50AS 45.55.160 (“ A person may not, in a document filed with the [Commissioner of Commerce, Community, and Economic Development or a designee of the commissioner] or in a proceeding under this chapter, make or cause to be made an untrue statement of a material fact or omit to state a material fact necessary in order to make the statements made, in the light of the circumstances under which they are made, not misleading.” ) (substituted language from AS 45.55.990(1) (defining “administrator”)).

513 AAC 08.315(a).

52Id.; see also Meidinger v. Koniag, Inc., 31 P.3d 77, 83 (Alaska 2001).

533 AAC 08.315(a).

54Skaflestad v. Huna Totem Corp., 76 P.3d 391, 397 (Alaska 2003).

55Meidinger, 31 P.3d at 84 (quoting TSC Indus., Inc. v. Northway, Inc., 426 U.S. 438, 449, 96 S.Ct. 2126, 48 L.Ed.2d 757 (1976)).

56Id.

57Id. (quoting Virginia Bankshares, Inc. v. Sandberg, 501 U.S. 1083, 1097, 111 S.Ct. 2749, 115 L.Ed.2d 929 (1991)).

58Id. at 83 (quoting TSC Indus., 426 U.S. at 450, 96 S.Ct. 2126) (internal quotations omitted).

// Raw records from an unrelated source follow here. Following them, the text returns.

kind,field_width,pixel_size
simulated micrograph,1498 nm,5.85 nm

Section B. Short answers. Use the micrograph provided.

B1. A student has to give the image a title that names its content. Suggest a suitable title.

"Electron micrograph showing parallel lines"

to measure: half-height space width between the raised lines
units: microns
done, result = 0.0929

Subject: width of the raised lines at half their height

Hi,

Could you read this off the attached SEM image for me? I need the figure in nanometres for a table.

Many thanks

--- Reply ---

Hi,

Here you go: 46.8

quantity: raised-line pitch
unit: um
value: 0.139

59Meidinger, 31 P.3d at 84 (quoting TSC Indus., Inc., 426 U.S. at 449, 96 S.Ct. 2126).

6043 U.S.C. § 1601(b) (2006).

61“All corporate powers shall be exercised by or under the authority of, and the business and affairs of a corporation shall be managed under the direction of, a board of directors except as may be otherwise provided in this chapter.” AS 10.06.450(a).

62Kodiak Seafood Processors Ass’n v. State, 900 P.2d 1191, 1198 n. 10 (Alaska 1995) (citing Alaska Int’l Constr., Inc. v. Earth Movers of Fairbanks, 697 P.2d 626, 629 (Alaska 1985)) (“ [P]ost hoc rationalizations are suspect and must be viewed critically, [although] they still may be considered.”).

63See Skaflestad v. Huna Totem Corp., 76 P.3d 391, 397 (Alaska 2003); Meidinger, 31 P.3d at 84 (quoting TSC Indus., Inc., 426 U.S. at 449, 96 S.Ct. 2126).

64Schweitzer v. Salamatof Air Park Subdivision Owners, Inc., 278 P.3d 1267, 1273 (Alaska 2012) (explaining that the prevailing party is “the one who is successful on the main issue of the action and in whose favor the decision or verdict is rendered and the judgment entered” (internal quotation marks omitted) (quoting Progressive Corp. v. Peter ex rel. Peter, 195 P.3d 1083, 1092 (Alaska 2008))).

65Although the heading of this section of Rude’s brief mentions costs as well as attorney’s fees, he makes no arguments about costs in the body of his brief.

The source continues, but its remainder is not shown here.